As phone shipments slow

Update Smartphone operating system company Symbian today opened up its books to offer the world a glimpse of its financial performance during the three months to 30 September, the company's third quarter.

Symbian reported revenues of £9.4 million for the period, down both sequentially and year on year by 21 per cent and six per cent, respectively, from £11.9 million in Q2 2003 and £10 million in Q3 2002.

The sharp sequential decline followed a dip in the company's average royalty per handset from $6.3 per unit to $5.7. Royalty revenues fell between Q2 and Q3 from £5.8 million to £4.4 million. Consultancy revenues fell quarter on quarter from £4.9 million to £4.5 million, and other revenues dropped from £1.2 million to £500,000.

Symbian nets a royalty for its OS and receives a lesser, undisclosed dividend from the UIQ user interface, licensed by a subsidiary company. However, it doesn't receive a cent from use of the Series 60 UI, owned by Nokia. Since Nokia ships the vast majority of the world's Symbian handsets, that's a lot of royalty Symbian is missing out on.

Symbian achieved a small reduction in operating costs between Q2 and Q3, cutting costs from £18 million to £17.4 million. The company exited Q3 with £23.4 million in the bank, down from Q2's £29.7 million, but well up on the year-ago quarter's £15.6 million.

The company's figures are unaudited. As a privately-held company, Symbian doesn't have to make its financial and operational numbers public.

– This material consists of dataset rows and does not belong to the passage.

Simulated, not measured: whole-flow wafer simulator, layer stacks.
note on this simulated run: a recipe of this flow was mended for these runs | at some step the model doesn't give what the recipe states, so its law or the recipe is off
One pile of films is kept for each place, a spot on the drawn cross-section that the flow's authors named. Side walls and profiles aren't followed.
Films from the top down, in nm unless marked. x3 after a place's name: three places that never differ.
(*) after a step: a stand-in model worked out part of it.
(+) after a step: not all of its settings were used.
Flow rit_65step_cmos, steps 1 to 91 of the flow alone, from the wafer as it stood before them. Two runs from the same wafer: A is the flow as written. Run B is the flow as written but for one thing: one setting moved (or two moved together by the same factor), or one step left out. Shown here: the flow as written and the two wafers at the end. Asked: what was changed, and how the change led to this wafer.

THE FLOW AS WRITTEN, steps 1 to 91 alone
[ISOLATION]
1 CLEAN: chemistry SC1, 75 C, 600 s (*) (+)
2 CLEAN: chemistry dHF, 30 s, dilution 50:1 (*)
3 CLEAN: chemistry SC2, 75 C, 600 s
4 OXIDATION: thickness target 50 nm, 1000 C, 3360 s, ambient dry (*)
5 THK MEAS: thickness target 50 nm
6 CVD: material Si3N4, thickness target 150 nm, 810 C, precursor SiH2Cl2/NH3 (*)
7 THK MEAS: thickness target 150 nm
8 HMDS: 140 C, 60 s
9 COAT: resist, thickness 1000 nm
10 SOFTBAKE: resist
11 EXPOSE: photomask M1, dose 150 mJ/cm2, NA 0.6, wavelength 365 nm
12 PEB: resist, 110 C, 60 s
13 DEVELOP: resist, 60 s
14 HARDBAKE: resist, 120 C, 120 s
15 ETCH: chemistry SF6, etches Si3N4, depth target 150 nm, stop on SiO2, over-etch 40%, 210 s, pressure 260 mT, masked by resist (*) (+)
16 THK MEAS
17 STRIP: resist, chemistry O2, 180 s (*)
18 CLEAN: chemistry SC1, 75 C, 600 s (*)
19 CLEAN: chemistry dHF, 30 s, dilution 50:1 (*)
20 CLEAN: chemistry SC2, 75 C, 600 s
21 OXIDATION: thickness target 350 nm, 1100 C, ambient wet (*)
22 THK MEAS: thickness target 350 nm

Despite Symbian's weaker financial performance during Q3, its licensees are working on 31 devices, up from 26 during the previous quarter, it said. The more handsets those licensees subsequently ship, the higher the OS company's royalty revenues will be in future quarters. Q3 missed key handset launches such as Nokia's N-Gage and 6600, Sendo's X, and Sony Ericsson's P900 and sales of these should start flowing through in Q4.

Some 1.23 million Symbian-based phones shipped during Q3, up from 790,000 in the year-ago quarter but down from Q2's record-breaking 1.49 million units. During the first nine months of 2003, licensees shipped 3.91 million Symbian-based handsets.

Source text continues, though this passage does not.